Jesus and Mythicism: My Views July 28, 2017

I quite often get asked what my views on mythicism are with regard to Jesus. Do I believe that Jesus was a real and existent figure or was he created by third parties such that he is entirely mythological?

Mythicism has gained a lot of traction again over the last few years, largely due to Richard Carrier becoming an outspoken advocate and writing books arguing in a detailed manner for its higher probability over a more historical reality of his existence.

For some reason, people often think I would or should be a mythicist. I am not. However, my position is pretty much synonymous, and here’s why.

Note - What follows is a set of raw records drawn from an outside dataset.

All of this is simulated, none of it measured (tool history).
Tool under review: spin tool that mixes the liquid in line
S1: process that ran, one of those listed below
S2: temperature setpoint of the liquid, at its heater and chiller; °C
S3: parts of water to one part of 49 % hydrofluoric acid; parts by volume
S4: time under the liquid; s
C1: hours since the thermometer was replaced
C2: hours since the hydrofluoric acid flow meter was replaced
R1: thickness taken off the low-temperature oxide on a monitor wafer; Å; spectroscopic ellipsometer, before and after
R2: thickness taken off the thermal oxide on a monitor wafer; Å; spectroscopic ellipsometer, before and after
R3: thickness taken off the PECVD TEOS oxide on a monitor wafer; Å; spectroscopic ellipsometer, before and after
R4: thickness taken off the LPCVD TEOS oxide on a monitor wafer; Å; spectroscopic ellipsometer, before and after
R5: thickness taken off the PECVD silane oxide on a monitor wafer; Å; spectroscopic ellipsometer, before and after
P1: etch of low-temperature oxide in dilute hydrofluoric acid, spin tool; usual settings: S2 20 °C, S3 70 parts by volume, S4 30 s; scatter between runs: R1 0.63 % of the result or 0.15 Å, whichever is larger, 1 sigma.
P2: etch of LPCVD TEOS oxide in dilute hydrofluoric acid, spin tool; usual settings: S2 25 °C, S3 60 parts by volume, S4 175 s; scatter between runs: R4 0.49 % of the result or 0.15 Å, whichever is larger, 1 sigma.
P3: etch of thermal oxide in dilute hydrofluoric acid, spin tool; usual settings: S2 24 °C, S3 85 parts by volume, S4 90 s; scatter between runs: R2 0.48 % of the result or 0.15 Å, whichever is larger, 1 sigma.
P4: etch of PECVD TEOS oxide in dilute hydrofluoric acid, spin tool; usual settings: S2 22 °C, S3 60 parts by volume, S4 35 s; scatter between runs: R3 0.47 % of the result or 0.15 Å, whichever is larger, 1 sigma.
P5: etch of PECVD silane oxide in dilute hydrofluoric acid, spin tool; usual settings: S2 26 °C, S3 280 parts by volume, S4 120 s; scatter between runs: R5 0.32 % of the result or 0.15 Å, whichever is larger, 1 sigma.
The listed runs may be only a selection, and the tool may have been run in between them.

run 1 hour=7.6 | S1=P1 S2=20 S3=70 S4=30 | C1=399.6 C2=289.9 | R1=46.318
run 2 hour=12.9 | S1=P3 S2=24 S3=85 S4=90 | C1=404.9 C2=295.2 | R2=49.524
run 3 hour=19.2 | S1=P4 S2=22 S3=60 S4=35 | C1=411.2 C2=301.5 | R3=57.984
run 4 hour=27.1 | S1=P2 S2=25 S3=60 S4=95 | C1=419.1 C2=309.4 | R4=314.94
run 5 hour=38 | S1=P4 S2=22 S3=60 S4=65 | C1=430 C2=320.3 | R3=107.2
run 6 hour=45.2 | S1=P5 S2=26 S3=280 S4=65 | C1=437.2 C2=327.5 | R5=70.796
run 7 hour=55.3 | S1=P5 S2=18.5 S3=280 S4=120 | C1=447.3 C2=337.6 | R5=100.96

To give a massive subject a very short and simplistic summary, I think Jesus existed because there is more probability, given all of the evidence, that a real Jesus figure existed than didn’t. I think to create someone entirely out of thin air is fairly uncommon in history (as opposed to myth). Yes, this is where it gets a bit tricky. Why can Jesus not be seen as myth, as a genre almost, like so many other deities? Am I assuming a historical reality merely on account of the cultural milieu in which I find myself.

Perhaps.

But I think that, with reference from contemporaneous sources, and given the rise of the Christian cult, and given the pushback from Jews and Jewish thinkers, Jesus existed. It’s rather like David Koresh; he existed, but I wouldn’t exclusively go to his remaining followers for good historical accounting of who he was and what he did.

What differentiates me from the Christian is the notion that Jesus was God and the things claimed of him in the Gospels were in any way true. I don’t think the Gospels contain any significant truths and he was not divine, more likely an itinerant and charismatic preacher who garnered a good following who themselves believed him to be the Messiah. Upon his unforeseen and unexpected death, his followers underwent some serious cognitive dissonance (and his present followers seem to have followed in this predilection) and overlayed his real historical existence with myth, hearsay and agenda (whether purposefully or not). We can see similar such activity concerning Sabbatai Zevi. On converting to Islam, this famous supposed Jewish Messiah figure still had many followers who underwent cognitive dissonance at his conversion, and there were many miracle stories that came out from them subsequent to this. He, too, became overlaid with a mythological veneer.

What the Gospels have done is effectively create a mythical character from reality, overlaying the real Jesus (a human) with so much myth that the end result (the Gospels) are so far removed from the truth that you might as well call them myth. Jesus existed alright (I believe), but he was nothing like what you read in the Gospels. A human mythologised.